Investors See Promise in Ed-Tech Sector Despite Challenges

Associate Editor

New York, N.Y.

The ed-tech sector continues to attract investor interest despite questions about where it’s headed, how much its products are being used, and how effective they are.

Those themes resonated Thursday as about 200 company leaders gathered at The Princeton Club here to talk about opportunities in the U.S. and abroad at the Education Business Forum, a gathering sponsored by the Software & Information Industry Association’s ed-tech practice.

Over the past two years, about $6 billion in venture and growth investments—an unprecedented figure—have been made in education technologies, which represents 10 times what was invested through the first decade of the millennium, said Victor Hu, a managing director of Goldman Sachs who is the global head of education technology and knowledge services.

“Are we in a new renaissance of education technology investment and company formation, or is this—as many suspect and fear—just a flash in the pan?” he asked.

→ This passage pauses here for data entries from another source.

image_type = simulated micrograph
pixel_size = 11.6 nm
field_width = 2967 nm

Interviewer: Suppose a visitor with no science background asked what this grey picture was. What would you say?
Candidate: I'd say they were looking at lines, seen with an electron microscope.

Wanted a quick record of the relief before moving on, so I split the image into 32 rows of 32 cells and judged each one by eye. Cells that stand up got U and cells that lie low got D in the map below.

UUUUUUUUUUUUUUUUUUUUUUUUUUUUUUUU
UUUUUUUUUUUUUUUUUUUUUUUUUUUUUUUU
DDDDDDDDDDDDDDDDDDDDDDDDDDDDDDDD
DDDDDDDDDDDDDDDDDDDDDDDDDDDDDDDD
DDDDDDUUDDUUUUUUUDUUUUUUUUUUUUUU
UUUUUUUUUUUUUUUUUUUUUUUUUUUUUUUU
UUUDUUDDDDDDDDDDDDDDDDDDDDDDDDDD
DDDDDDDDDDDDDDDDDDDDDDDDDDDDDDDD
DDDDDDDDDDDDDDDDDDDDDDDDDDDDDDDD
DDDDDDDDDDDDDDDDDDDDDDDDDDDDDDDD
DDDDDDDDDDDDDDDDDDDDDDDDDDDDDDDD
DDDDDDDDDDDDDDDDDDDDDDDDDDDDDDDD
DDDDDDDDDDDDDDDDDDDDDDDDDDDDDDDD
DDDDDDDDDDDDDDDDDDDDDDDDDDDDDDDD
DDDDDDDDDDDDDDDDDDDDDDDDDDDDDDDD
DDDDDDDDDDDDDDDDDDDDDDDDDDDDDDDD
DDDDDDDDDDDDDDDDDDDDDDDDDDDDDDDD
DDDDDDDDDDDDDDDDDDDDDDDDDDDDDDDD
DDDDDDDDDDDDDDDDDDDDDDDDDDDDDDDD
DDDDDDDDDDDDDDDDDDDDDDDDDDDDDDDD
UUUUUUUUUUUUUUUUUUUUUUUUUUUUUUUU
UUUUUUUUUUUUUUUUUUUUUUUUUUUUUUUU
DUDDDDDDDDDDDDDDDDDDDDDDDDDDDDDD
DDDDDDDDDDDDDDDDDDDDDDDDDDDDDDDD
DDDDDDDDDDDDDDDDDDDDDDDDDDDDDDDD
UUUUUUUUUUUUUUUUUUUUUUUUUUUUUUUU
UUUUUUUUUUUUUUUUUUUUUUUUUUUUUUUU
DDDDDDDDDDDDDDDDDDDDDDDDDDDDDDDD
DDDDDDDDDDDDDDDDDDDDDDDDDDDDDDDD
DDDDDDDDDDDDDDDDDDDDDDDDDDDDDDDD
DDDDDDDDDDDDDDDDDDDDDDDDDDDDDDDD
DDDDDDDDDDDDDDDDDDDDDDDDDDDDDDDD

To explore that question, Hu shared observations about the dramatic growth in both the number and types of investors interested in this ed-tech, which attracted almost $3.5 billion last year at a time when generally tighter conditions prevailed in the venture capital market around the world.

Strategic investors are no longer just publishers or content companies. Ed-tech is of interest to media companies in the U.S. and Europe and internet companies in Asia, Hu said.

Launching an ed-tech company costs one-tenth of 1 percent less than it did 15 years ago, which is a factor in the dramatic growth of the number of ed-tech companies on the landscape, he pointed out.

But Mike Fisher, an associate director at London-based Futuresource Consulting, said the positive stories about investment, innovation, and the creation of startups must be weighed against studies that are “pretty scathing” in terms of its efficacy for students’ academic outcomes.

Another issue is fragmentation of the industry, as many school districts have student information and learning management systems, as well as data systems focused on human resources and finance, he said.

“We feel a divide is developing between the pace the industry is moving at, and the pace end users are moving at,” said Fisher, noting that implementation and usage of ed-tech are occurring at a lower rate than the acquisition rate.

Data Analytics, Strong Demand, Big Promise

To Fisher, fragmentation in the U.S. market is expected to be around for some time, “with a battle for scalability and market leadership” over the next three years.

While K-12 companies comprise only one segment of the expanding industry—which also serves the preschool set, higher education and adult learners—it’s one of the most challenging areas. The sales cycle for K-12 is “long and torturous,” Hu said, but the opportunity to serve what he called “the golden triangle”—parents, educators and students—with one platform is appealing to investors.

“We know schools are adopting learning platforms at a higher rate, and teachers are using digital and learning apps at a higher rate,” Hu said. Investors are seeing “enormous potential in mapping out the networks of various stakeholders,” by creating the next generation K-12 platform that connects them all, he added.

Combining data analytics with teacher tools, homework, messaging, collaboration and social learning, while allowing other vendors to connect to teachers, parents and the school will be key, he said.

A few companies selling leading learning management systems are making inroads in the U.S. and abroad with their products, gains that show investors that K-12 offers opportunities despite the regulation and fragmentation in the market in general.

“I, for one, am long-term optimistic that the application of AI [artificial intelligence] in the education space, and real personalized learning at scale” will continue to propel ed tech, Hu said, and that capital markets will recognize, “you can still do well by doing good.”